The petitioning-creditor next refers to the balance-sheet of a company by the name of Dunlop Properties
Private Limited for the year ended March 31, 2008. The first schedule to the balance-sheet records that such
company (hereinafter referred to as Dunlop Properties) had issued 8,10,000 shares in such company of face
value of Rs.10/- each fully paid up and 8,09,900 shares in such company were held by its holding company,
Radiant Investments Limited of Mauritius. In the notes on account under Schedule V to such balance-sheet
there is a disclosure in respect of related parties. The names of 50 companies figure in such list, including
Dunlop India Limited, Shalini Properties & Developers Private Limited and SPR Resorts Limited. The notes
on accounts under Schedule V to the balance-sheet declare that the company was incorporated on February
23, 2007. There is also an announcement that the company had "purchased Land worth Rs.80 Crores from
Dunlop India Limited, and allotted 8,00,000 Equity Shares of Rs.10/- each at a premium of Rs.999/- per share
towards consideration." The final note says that 8,09,900 equity shares in the company had been transferred to
Radiant Investments Limited (of Mauritius) on January 16, 2008.
What is evident, therefore, from the balance-sheet of Dunlop Properties for the year ended March 31, 2008 is
that it had only been incorporated about a year back, that it had acquired a property worth Rs.80 crore from
Dunlop India Limited against shares in such company issued to Dunlop India Limited and that probably the
entirety of the shares obtained by Dunlop India Limited in Dunlop Properties as consideration for the sale of
the property superficially said to be worth Rs.80 crore was transferred to the Mauritius company. There could
not have been any other possibility since the number of issued shares in Dunlop Properties was only 8,10,000.
A look at the profit and loss account of Dunlop Properties for the year ended March 31, 2008 reveals that it
had cash and bank balance of Rs.1,000/- and it had obtained loans and advance of Rs.33,000/-. Dunlop
Properties does not appear to have carried on any business during the relevant financial year and it had
incurred preliminary expenses of Rs.4.28 lakh in such period.

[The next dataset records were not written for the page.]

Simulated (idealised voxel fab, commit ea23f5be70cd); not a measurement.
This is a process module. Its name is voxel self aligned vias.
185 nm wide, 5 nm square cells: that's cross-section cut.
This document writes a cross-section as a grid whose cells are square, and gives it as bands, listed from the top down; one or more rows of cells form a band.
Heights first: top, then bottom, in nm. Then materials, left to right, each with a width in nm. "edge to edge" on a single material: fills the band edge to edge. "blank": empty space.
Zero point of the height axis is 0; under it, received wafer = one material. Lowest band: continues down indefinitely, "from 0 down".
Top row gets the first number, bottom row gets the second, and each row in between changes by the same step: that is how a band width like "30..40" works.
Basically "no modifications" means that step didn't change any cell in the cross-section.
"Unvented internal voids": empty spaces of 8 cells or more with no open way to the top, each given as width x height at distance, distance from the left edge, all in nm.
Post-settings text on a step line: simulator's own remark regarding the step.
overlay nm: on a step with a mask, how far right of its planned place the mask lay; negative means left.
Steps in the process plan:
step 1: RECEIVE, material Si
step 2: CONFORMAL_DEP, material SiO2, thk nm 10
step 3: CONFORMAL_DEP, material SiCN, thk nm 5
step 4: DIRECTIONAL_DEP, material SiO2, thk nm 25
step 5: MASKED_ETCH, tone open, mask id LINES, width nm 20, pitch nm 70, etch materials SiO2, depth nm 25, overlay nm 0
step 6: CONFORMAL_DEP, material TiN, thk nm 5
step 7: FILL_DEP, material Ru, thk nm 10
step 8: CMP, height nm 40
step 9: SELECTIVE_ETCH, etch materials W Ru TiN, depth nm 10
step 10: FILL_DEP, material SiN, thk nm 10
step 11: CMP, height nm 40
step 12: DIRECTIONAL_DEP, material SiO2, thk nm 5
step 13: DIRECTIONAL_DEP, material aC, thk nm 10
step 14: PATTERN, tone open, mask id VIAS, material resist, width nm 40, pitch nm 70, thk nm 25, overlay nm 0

The petitioning-creditor has relied on a copy of the form No. 8 relating to creation or modification of charges
that was filed by Dunlop Properties with the Registrar of Companies sometime after September, 2008. The
company has not questioned the veracity of the document. The document reveals the creation of a charge by
Dunlop Properties by way of a registered deed of mortgage. The petitioning-creditor says that the charge was
obviously created in respect of the only property standing in the name of Dunlop Properties which had been
acquired from Dunlop India Limited. The charge was created on September 26, 2008 for securing an amount
of Rs.575 crore. The document describes the immovable property as the land admeasuring 58.52 acre in
Athipattu village in Chennai's peripheral district of Ambattur "to secure the facilities sanctioned to Shalini
Properties and Developers Private Limited and SPR Resorts Limited." The document says that a stand-by
letter of credit was sanctioned to the said two companies by ICICI Bank Limited. Shalini Properties and
Developers Private Limited and SPR Resorts Limited appear to have their registered offices at the same place
as Dunlop Properties and both these companies share a common e- mail address at ruiagroup29@gmail.com.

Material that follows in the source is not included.